The LTOOLS provide under Windows a similar functionality as the MTOOLS do under Linux: They let you access your files on the "hostile" filesystem.
At the heart of the LTOOLS is a set of command line programs, which can be called from DOS or from a DOS-Window in Windows 9x/ME or Windows NT/2000/XP. They provide the same functionality as the well-known LINUX commands 'ls', 'cp', 'rm', 'chmod', 'chown' and 'ln'. Thus, under DOS/Windows you can
As with many UNIX tools, these functions are included in a single executable, which is called with a bundle of command line parameters. To make your life easier, a set of batch files (shell scripts) are provided, so that you don't need to remember and type in all these parameters.

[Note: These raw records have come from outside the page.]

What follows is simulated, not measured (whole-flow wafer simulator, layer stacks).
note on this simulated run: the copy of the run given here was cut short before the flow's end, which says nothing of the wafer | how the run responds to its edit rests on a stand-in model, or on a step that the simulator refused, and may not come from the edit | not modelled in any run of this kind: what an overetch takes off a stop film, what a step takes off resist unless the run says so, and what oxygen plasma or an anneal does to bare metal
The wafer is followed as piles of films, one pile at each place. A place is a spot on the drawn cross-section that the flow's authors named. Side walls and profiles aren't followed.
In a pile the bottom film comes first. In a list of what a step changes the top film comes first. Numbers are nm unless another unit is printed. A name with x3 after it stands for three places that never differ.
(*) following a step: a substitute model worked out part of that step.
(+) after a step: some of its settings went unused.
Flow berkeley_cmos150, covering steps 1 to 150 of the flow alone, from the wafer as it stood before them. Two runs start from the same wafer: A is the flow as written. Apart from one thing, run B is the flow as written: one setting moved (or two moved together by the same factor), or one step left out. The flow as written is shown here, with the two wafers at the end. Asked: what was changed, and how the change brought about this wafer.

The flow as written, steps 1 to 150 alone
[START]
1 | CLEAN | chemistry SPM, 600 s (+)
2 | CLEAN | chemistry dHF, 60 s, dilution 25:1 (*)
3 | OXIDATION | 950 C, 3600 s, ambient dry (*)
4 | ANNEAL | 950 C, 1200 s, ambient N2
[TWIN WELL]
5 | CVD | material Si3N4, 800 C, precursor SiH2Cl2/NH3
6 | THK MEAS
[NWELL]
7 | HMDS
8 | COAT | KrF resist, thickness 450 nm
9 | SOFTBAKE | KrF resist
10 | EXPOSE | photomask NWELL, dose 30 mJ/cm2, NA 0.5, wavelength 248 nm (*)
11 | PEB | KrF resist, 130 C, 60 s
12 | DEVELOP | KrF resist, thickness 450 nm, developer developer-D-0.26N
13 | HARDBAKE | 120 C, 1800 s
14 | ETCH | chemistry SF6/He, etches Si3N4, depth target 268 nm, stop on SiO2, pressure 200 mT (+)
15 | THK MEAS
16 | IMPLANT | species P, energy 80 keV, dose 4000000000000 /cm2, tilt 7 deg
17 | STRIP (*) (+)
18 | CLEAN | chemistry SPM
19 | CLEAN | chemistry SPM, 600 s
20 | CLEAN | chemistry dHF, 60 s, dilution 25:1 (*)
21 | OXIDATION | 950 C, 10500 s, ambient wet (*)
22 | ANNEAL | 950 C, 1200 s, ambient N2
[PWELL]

Additionally there is a Unix/Linux version of the LTOOLS, so that you can use them under Solaris or even under Linux, when you want to access a file on another harddisk partition without mounting this partition.
Command line programs are old fashioned! Where is LTOOLS graphical user interface? Well, no problem: Use LTOOLgui. LTOOLgui, written in Java using JDK 2's Swing library, provides a Windows Explorer like user interface (Fig. 1). In two sub-windows LTOOLgui shows your DOS/Windows and your Linux directory trees. Navigating can be done by the usual point-and-click actions. Copying files from Windows to Linux or vice versa can be done by copy-and-paste or by drag-and- drop. Clicking the right mouse button will open a dialog to view and modify file attributes like access rights, GID or UID. Double clicking on a file will start it, if it is a Windows executable, or open it with it's associated application. This even works with Linux files, if they have a registered Windows application.
BTW: You can also use LTOOLgui as a file manager under Linux. As the LTOOLS command line programs also come in a Linux version, thus you may access files on disks, without mounting them.
The author chose Java for LTOOLgui, because Java is especially suited for low level harddisk access ... only joking! No, of course, this is not possible in Java at all. If you want to access hardware directly, you have to use C++ code and JNI (Java to Native Interface). However, as the JNI only works for 32bit code, under Windows 9x/ME this would mean to use '32bit to 16bit thunking' (see below). As the author did not like the idea to combine Sun's Java with Microsoft's MASM code, he took another approach. He simply uses LTOOLS command line program, which get's called from Java via the well-known stdin/stdout- interface. So for the Java side, hardware access means simple stream based file I/O.
No doubt, any state of the art program must be Internet aware! Well, if you run LREADjav on a remote computer and you connect to it via LTOOLgui's connect button, you may access Linux files on this remote server as if they were local. LREADjav is a simple server daemon, which translates request, issued by LTOOLgui over TCP/IP, into LTOOLS command line program calls and sends the output of the command line programs back via TCP/IP to LTOOLgui (Fig. 2). Of course, you can not only view directory listings but can do all remotely, what you can do locally, including file upload and download. The remote machine may run Unix/Linux or Windows. Today, this is more like a toy than a serious application, because LREADjav may pose security problems. In the default configuration, it can only be used from 'localhost', but it can be configured to allow connections from 3 different remote clients. But they are identified via their IP address only, there is no password protection or the like. However, if a user has a serious application for that, he can easily implement a login/password scheme ... It's all Open Source!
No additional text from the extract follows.